On Sat, Apr 10, 2021 at 12:12:23PM +0200, David Sterba wrote:
> From: Naohiro Aota <naohiro.a...@wdc.com>
> 
> Moves the location of the superblock logging zones. The new locations of
> the logging zones are now determined based on fixed block addresses
> instead of on fixed zone numbers.
> 
> The old placement method based on fixed zone numbers causes problems when
> one needs to inspect a file system image without access to the drive zone
> information. In such case, the super block locations cannot be reliably
> determined as the zone size is unknown. By locating the superblock logging
> zones using fixed addresses, we can scan a dumped file system image without
> the zone information since a super block copy will always be present at or
> after the fixed known locations.
> 
> Introduce the following three pairs of zones containing fixed offset
> locations, regardless of the device zone size.
> 
>   - primary superblock: offset   0B (and the following zone)
>   - first copy:         offset 512G (and the following zone)

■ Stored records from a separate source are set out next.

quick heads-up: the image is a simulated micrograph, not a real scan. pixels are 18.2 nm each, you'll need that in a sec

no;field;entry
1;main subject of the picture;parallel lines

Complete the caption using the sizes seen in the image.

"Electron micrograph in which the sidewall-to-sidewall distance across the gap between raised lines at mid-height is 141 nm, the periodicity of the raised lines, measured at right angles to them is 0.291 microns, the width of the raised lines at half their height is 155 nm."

>   - Second copy:        offset   4T (4096G, and the following zone)
> 
> If a logging zone is outside of the disk capacity, we do not record the
> superblock copy.
> 
> The first copy position is much larger than for a non-zoned filesystem,
> which is at 64M.  This is to avoid overlapping with the log zones for
> the primary superblock. This higher location is arbitrary but allows
> supporting devices with very large zone sizes, plus some space around in
> between.
> 
> Such large zone size is unrealistic and very unlikely to ever be seen in
> real devices. Currently, SMR disks have a zone size of 256MB, and we are
> expecting ZNS drives to be in the 1-4GB range, so this limit gives us
> room to breathe. For now, we only allow zone sizes up to 8GB. The
> maximum zone size that would still fit in the space is 256G.
> 
> The fixed location addresses are somewhat arbitrary, with the intent of
> maintaining superblock reliability for smaller and larger devices, with
> the preference for the latter. For this reason, there are two superblocks
> under the first 1T. This should cover use cases for physical devices and
> for emulated/device-mapper devices.
> 
> The superblock logging zones are reserved for superblock logging and
> never used for data or metadata blocks. Note that we only reserve the
> two zones per primary/copy actually used for superblock logging. We do
> not reserve the ranges of zones possibly containing superblocks with the
> largest supported zone size (0-16GB, 512G-528GB, 4096G-4112G).
> 
> The zones containing the fixed location offsets used to store
> superblocks on a non-zoned volume are also reserved to avoid confusion.
> 
> Signed-off-by: Naohiro Aota <naohiro.a...@wdc.com>
> Signed-off-by: David Sterba <dste...@suse.com>
> ---
> 
> For context see replies under
> https://lore.kernel.org/linux-btrfs/2f58edb74695825632c77349b000d31f16cb3226.1617870145.git.naohiro.a...@wdc.com/
> 
>  fs/btrfs/zoned.c | 53 ++++++++++++++++++++++++++++++++++++++----------
>  1 file changed, 42 insertions(+), 11 deletions(-)
> 
> diff --git a/fs/btrfs/zoned.c b/fs/btrfs/zoned.c
> index 1f972b75a9ab..eeb3ebe11d7a 100644
> --- a/fs/btrfs/zoned.c
> +++ b/fs/btrfs/zoned.c
> @@ -21,9 +21,30 @@
>  /* Pseudo write pointer value for conventional zone */
>  #define WP_CONVENTIONAL ((u64)-2)
>  
> +/*
> + * Location of the first zone of superblock logging zone pairs.
> + *
> + * - primary superblock:    0B (zone 0)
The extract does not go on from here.